The luxury car market landscape is rapidly shifting, with BBA (BMW, Mercedes-Benz, and Audi) showing a differentiated pattern of "BMW leading, Mercedes under pressure, Audi catching up."
BMW stands as the only BBA member achieving positive sales growth. Third-quarter delivery data shows BMW achieved global deliveries of 588,300 units, up 8.8% year-over-year, driving cumulative sales for the first three quarters to 1.796 million units, a 2.4% increase. With nearly 1.8 million units in scale, strong performance in North American and European markets offset pressure from declining Chinese market sales.
In contrast, Mercedes-Benz and Audi face greater sales pressure. Mercedes-Benz Group's third-quarter global sales reached 525,300 units, declining 12% year-over-year and 4% quarter-over-quarter. Cumulative sales for the first three quarters totaled 1.602 million units, down 9% year-over-year.
Audi's third-quarter global sales reached 397,100 units, down 2.5% year-over-year. Cumulative sales for the first three quarters totaled 1.191 million units, declining 4.8%. This means Audi's sales scale has been surpassed by BMW by more than 600,000 units.
**Losing Ground in Chinese Market, Price System Under Impact**
As global markets recover, the Chinese market has become a common challenge for BBA.
According to BMW's disclosed data, in the third quarter, BMW delivered 147,100 new cars in the Chinese market, down slightly by 0.4%. Cumulative deliveries for the first three quarters fell 11.2% to 464,000 units, making China its only declining global market.
Mercedes faces more obvious pressure. In the third quarter, Mercedes' deliveries in the Chinese market plummeted 27% year-over-year to 125,000 units. Sales for the first three quarters declined 18% to 418,000 units. China remains its largest declining global market.
While Audi hasn't directly disclosed global China sales figures, joint venture company data shows signs of recovery: FAW-Audi's first three-quarter sales reached 580,000 units, up 13.5% year-over-year; SAIC Audi's September terminal sales reached 5,700 units, up 90% year-over-year.
A luxury car dealer noted: "Rather than saying BBA is failing, it's better to say the Chinese market has more choices."

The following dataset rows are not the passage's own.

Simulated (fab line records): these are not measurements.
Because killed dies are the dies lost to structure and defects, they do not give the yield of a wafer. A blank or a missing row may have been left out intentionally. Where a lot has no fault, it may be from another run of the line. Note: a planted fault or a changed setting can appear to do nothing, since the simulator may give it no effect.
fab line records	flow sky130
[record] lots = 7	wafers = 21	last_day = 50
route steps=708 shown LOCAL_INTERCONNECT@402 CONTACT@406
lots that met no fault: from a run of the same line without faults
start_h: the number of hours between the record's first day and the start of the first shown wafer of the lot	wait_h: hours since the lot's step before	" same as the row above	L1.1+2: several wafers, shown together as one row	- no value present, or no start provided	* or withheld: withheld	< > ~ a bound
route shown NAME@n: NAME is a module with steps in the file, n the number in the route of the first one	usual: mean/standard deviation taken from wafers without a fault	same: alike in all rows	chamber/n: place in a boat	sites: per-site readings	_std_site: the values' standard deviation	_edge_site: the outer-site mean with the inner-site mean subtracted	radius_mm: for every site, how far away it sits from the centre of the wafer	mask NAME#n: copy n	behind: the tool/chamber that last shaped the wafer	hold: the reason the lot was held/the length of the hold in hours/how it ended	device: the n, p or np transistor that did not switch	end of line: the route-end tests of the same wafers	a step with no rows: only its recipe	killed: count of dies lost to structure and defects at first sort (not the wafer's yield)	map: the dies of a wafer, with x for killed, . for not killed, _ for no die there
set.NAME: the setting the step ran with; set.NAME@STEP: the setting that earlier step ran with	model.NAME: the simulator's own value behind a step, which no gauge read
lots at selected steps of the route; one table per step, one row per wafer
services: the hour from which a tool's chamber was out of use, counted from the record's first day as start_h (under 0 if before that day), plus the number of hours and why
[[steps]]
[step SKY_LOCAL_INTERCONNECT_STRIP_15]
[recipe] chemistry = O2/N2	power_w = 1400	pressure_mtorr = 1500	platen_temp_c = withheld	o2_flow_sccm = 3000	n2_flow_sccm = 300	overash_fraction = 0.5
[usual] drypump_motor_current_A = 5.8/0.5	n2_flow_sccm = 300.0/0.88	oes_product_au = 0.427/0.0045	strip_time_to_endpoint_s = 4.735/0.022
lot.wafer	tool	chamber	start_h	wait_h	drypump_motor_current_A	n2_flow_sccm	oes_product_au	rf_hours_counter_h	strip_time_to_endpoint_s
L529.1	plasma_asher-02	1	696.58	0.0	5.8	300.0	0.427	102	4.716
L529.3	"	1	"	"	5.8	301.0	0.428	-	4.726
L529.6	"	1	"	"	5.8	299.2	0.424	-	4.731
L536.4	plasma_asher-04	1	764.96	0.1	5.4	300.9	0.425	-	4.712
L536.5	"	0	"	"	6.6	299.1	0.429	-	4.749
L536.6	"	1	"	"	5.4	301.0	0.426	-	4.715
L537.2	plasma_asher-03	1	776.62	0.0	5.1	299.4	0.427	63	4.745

Data from the China Passenger Car Association confirms this trend: German brand market share fell from 18.4% in January 2024 to 14.3% in September; simultaneously, September luxury car retail sales reached 240,000 units, down 1% year-over-year; luxury brand retail share was 10.8%, down 0.8 percentage points year-over-year, showing traditional luxury car markets face greater structural pressure than joint venture brands.
The loosening of BBA's price system has become a core challenge. In the 200,000 to 400,000 yuan price range, BBA's entry-level models face challenges from Chinese brands.
In the 200,000 to 300,000 yuan segment, models like Zeekr and Tesla Model 3/Y, with stronger performance or higher cost-effectiveness, have caused BBA's entry-level sedans and SUVs to lose their "exclusive luxury choice" halo. In the 300,000+ yuan market, NIO, Li Auto, and AITO directly compete for BBA's core users by providing superior space, intelligent cabins, and user experience. In the 700,000+ yuan ultra-luxury market, models like NIO ET9, BYD Yangwang, and Zunjiie S800 have begun challenging BBA's top-tier vehicles.
Affected by the Chinese market, BMW announced on October 8 local time a downward revision of its full-year profit forecast. After adjustment, BMW expects 2024 full-year pre-tax profit to be "slightly below" last year's 10.97 billion euros (approximately 90.98 billion yuan), compared to previous expectations of matching last year's level. Meanwhile, full-year EBIT margin is expected to fall within the 5%-6% range, also below previously set targets.
BMW stated that higher-than-expected tariff costs and financial support provided to local dealers jointly influenced its revised performance outlook.
**Hybrid Supporting Present, Pure Electric Determining Future**
BBA's electrification paths are showing three different trajectories: BMW leading, Mercedes attacking aggressively, Audi making pragmatic adjustments, but the core consensus is "betting on pure electric to counterattack the Chinese market."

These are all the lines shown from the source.